Boeing shares rallied Wednesday after CEO David Calhoun said the planemaker would probably lift a production freeze for its grounded 737 Max in the next few months.

The Chicago-based company's shares had plummeted to their lowest level in more than a year a day earlier, when Boeing said the jetliner probably wouldn't be able to resume commercial flights until June or July. The best-selling model in Boeing's history, the Max has been sidelined since March while the planemaker developed a patch for anti-stall software linked to deadly crashes and regulators evaluate it.

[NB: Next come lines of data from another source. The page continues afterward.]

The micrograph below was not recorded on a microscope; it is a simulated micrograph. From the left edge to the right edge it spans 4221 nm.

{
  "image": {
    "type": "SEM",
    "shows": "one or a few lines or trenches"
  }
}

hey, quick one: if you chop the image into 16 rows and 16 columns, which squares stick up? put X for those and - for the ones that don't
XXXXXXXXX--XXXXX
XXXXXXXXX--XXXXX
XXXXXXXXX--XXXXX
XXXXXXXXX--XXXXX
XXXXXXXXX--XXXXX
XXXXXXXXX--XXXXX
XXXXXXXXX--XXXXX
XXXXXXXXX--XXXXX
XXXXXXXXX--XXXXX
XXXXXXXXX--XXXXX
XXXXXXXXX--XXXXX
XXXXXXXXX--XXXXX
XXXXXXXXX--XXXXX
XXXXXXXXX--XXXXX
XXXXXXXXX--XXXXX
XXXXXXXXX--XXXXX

Production of the aircraft will begin “months” before the plane returns to the skies, Calhoun said on a call with reporters. The new forecast for resuming commercial flights is a result of the company recommending simulator training for pilots flying the aircraft, he added.

Boeing has reportedly been seeking more than $10 billion of loans to help it deal with rising costs associated with the 737 Max. Calhoun doesn’t expect Boeing to suspend or cut its dividend of $2.06 a share.

While the CEO's call was in progress, the ratings agency Fitch affirmed its A- rating on Boeing's debt, saying that while the 737 Max’s return to service is later than its base-case scenario, it “does not trip our downgrade guidelines.”

Fitch cut Boeing's credit rating to A- from A last week due to “continued regulatory risk regarding the timing and global sequencing of the 737 Max’s return to commercial service.”

The aircraft's struggles have been problematic for the suppliers and airlines that rely on the aircraft as well.

Spirit Aerosystems and General Electric have laid off workers due to the production freeze, while customers American Airlines, United Airlines and Southwest Airlines have taken the 737 Max aircraft off their schedules until June at the earliest.

Boeing shares have slumped 3.8 percent this year, underperforming the S&P 500’s 3 percent gain.